The television ad accompanying the launch of Call of Duty: Black Ops opens with a woman in a suit walking through a war zone and blasting away with an automatic rifle. Over the next 60 seconds it shows adults from all walks off life - a university student, a balding concierge, a uniformed short order cook - smiling broadly and firing rocket launchers, shotguns, and pistols at one another. It ends with a bold and potentially controversial statement: "There's a soldier in all of us."

Or at least it would be bold and controversial if Call of Duty's success didn't make such a good argument for its validity.

Last year's Call of Duty: Modern Warfare 2 sold in excess of 20 million copies, placing its revenue north of $1-billion (U.S.). Call of Duty: Black Ops is on track to beat that mark. It sold 5.6 million copies in just 24 hours in North America and Britain, besting Modern Warfare 2's one-day tally of 4.9 million copies and racking up $360-million in the process.

Simply put, Call of Duty is a juggernaut, a franchise of games for grown-ups the likes of which hasn't been seen since, well, ever. Other franchises have ups and downs, but for Call of Duty it's been a steady stream of ups. It has yet to deliver a critical disappointment; each of its seven entries has earned average reviews in the 80- to 90-per-cent range, according to aggregation site Metacritic.

But game store shelves are filled with military-themed first person shooters. What makes Call of Duty so special?

According to Mark Lamia, head of Treyarch, the Santa Monica, Calif.-based studio that developed the franchise's latest entry for publisher Activision, Call of Duty's mojo boils down to dedication and toil "year after year to make great games." His team of 200 developers - one of two large studios that takes turns releasing Call of Duty games every other year in order to keep up the franchise's ambitious goal of releasing a new game each fall - dropped all of their other projects a few years ago and are now focused solely on making Call of Duty games.

For its part, Activision provides Treyarch with the resources to invest in Hollywood voice talent, to carry out performance capture in a high-tech studio originally constructed for the movie Avatar, to bring in real-life American special forces operatives and Russian spetsnaz as consultants and to permanently employ a massive team of testers.

"I have over 80 quality assurance testers employed at my studio," Lamia says. "Even Activision, our publisher, doesn't have that kind of internal quality assurance team."

Then there are the fans. Movie studios have test screenings to get feedback prior to a film's release, but game developers have something even better: online communities. Treyarch taps them through community managers, who work directly with the thousands of gamers who are more than willing to offer recommendations on how to make current and future games better.

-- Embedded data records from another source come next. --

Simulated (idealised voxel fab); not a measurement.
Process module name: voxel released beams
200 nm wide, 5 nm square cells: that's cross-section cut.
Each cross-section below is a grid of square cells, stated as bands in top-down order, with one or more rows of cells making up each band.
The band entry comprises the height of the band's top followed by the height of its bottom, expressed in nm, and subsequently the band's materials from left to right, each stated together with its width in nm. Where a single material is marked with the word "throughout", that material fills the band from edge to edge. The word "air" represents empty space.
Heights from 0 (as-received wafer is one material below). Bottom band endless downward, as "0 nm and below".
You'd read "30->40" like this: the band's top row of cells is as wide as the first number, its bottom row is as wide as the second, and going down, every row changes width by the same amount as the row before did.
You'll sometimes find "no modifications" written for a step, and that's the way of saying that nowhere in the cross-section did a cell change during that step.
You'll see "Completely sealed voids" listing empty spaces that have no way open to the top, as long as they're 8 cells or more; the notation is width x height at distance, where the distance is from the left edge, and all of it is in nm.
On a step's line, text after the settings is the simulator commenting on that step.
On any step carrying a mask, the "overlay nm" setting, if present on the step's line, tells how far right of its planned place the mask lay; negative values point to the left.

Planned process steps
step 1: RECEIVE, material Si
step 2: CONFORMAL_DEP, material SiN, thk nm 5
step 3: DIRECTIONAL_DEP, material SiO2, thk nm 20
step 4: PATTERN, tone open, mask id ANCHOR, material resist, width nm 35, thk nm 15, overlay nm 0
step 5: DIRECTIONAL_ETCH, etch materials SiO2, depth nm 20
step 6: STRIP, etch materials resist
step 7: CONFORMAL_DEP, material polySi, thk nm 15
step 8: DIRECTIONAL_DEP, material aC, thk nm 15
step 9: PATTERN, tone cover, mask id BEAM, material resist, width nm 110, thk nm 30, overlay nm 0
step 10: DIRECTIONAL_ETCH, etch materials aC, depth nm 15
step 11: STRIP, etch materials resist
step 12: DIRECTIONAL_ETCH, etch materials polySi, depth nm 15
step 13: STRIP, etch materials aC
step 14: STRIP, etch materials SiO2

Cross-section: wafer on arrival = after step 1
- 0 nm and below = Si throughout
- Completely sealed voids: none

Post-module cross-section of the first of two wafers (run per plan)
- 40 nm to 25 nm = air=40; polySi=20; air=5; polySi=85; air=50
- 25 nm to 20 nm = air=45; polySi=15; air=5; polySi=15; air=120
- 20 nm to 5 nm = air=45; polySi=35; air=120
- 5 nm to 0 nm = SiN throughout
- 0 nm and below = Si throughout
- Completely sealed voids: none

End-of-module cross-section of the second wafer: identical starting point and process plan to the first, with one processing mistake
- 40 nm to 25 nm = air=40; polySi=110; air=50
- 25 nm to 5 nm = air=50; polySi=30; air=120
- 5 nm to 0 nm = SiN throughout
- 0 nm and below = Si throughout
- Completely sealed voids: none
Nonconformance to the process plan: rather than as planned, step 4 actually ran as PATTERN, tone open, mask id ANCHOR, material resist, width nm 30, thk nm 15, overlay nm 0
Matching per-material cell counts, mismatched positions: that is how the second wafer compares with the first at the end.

"We have a huge, active and vocal community," Lamia says. "It's not difficult for us to find out what people think of our games once they're live and in the wild. We take these suggestions in, and they get mixed into our own creative process."

But while publisher investment and developer dedication can explain the series' continued quality, it doesn't answer the question of why this particular franchise resonates with so many players.

It's tempting to think that it acts as some sort of cathartic release for a society currently at war, but that can't be the only reason. Electronic Arts' recent Medal of Honor reboot, a game set in modern day Afghanistan and part of another well-established franchise, has in one month failed to sell half the copies that Black Ops moved its first day.

Maybe we need look no further than that TV commercial, which so cleverly captures and contrasts what we do in the game with who we really are. Regardless of gender, class, race or profession, maybe there really is a warrior in all of us aching for expression.

Clearly, Call of Duty's makers believe and understand this. Perhaps that's why their games allow us to channel our inner jarhead to such satisfaction.